Haying at Uncle Warren's

 

Sarah Walls (now Sarah Montgomery, CFO and Director of Customer Service at Woodpro Cabinetry) on a tractor similar to Uncle Warren’s Ford tractor. In this photo Sarah was helping put up hay in the early 1980’s on her Grandpa (Lloyd) Walls’ farm outside Cabool. 


Photo by

  
Margaret Walls  

 

Written by 
LeRoy Walls 
CEO 

The sun was out and soon began burning the dew off the hay. My cousins, Dennis, Dean and Gary had mowed their alfalfa field the day before with their Ford tractor and mower.

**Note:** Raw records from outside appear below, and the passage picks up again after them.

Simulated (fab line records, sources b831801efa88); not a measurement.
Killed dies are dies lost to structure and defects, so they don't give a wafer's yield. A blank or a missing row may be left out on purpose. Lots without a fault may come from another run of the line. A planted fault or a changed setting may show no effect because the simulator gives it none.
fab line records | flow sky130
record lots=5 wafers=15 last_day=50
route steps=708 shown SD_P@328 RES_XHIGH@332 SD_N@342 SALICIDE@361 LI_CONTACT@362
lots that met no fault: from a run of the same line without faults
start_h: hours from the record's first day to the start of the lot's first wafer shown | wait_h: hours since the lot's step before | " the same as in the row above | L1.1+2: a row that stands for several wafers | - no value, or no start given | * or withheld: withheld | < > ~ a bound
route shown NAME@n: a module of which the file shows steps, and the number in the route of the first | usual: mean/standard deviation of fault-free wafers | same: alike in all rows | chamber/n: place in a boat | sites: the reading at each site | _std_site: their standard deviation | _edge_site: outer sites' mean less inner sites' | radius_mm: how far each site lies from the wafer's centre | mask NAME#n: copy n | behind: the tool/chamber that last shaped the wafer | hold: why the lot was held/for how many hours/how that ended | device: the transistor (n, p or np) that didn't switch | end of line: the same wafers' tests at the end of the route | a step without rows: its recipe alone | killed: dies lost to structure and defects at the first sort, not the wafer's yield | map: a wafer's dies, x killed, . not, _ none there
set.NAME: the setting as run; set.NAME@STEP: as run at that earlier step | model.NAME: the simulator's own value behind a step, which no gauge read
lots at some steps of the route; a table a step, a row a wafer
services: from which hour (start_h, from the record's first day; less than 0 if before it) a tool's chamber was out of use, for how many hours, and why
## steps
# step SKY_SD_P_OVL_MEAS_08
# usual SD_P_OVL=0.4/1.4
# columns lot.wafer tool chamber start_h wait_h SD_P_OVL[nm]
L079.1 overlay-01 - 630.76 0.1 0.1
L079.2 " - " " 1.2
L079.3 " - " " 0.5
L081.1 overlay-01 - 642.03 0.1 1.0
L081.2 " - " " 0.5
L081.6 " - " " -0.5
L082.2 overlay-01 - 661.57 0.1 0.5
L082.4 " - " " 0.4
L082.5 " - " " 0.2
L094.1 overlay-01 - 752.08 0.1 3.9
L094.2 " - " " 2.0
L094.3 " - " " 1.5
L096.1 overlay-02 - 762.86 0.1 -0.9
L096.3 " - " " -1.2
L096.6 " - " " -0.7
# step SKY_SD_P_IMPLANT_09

I had eaten an early lunch and got up to Grandpa’s about noon. Grandpa and I both laughed as the tune, “She’ll be comin’ ‘round the mountain” drifted from the field near the mailbox over to us. I’m sure Dennis didn’t know he had an audience several hundred yards away. He was singing loud enough to hear himself over the tractor. But, I’d be sure to tell him!

I said “hi” to Grandma Walls as we went inside to listen to the noon weather report. Although I had hoped for rain—C. C. Wilifred of KWTO Radio said there was no rain in sight. It was 1958 and the weather related decisions of whether to rake hay or not were now sometimes being made by Dennis, Dean and me. In the past, these decisions had always been made by Grandpa and our dads and uncles. Dennis would be a high school sophomore in the fall. I’d be a freshman, Dean an 8th grader and Gary in 6th grade.

Grandpa had finished sharpening and replacing broken sections in the mower sickle so he asked me to drop it off at the mower up past the barn. After taking a couple of sugar cookies that Grandma offered, I was on my way. I got to Aunt Edna’s with barely enough time for a piece of her delicious butterscotch pie—my favorite. She obviously knew I was coming.

Dean went over to finish raking so Dennis could eat lunch. Gary and I gassed up Dad’s Case tractor and our old wire tie baler.

The baler was a big old critter with a four cylinder air cooled Wisconsin engine. It was often a cantankerous contraption but when it was working it made really solid bales. It deserved most of the names it was called but despite Dean’s strong arguments I’m not really sure it was the antichrist! We did all agree that it was certainly a beast.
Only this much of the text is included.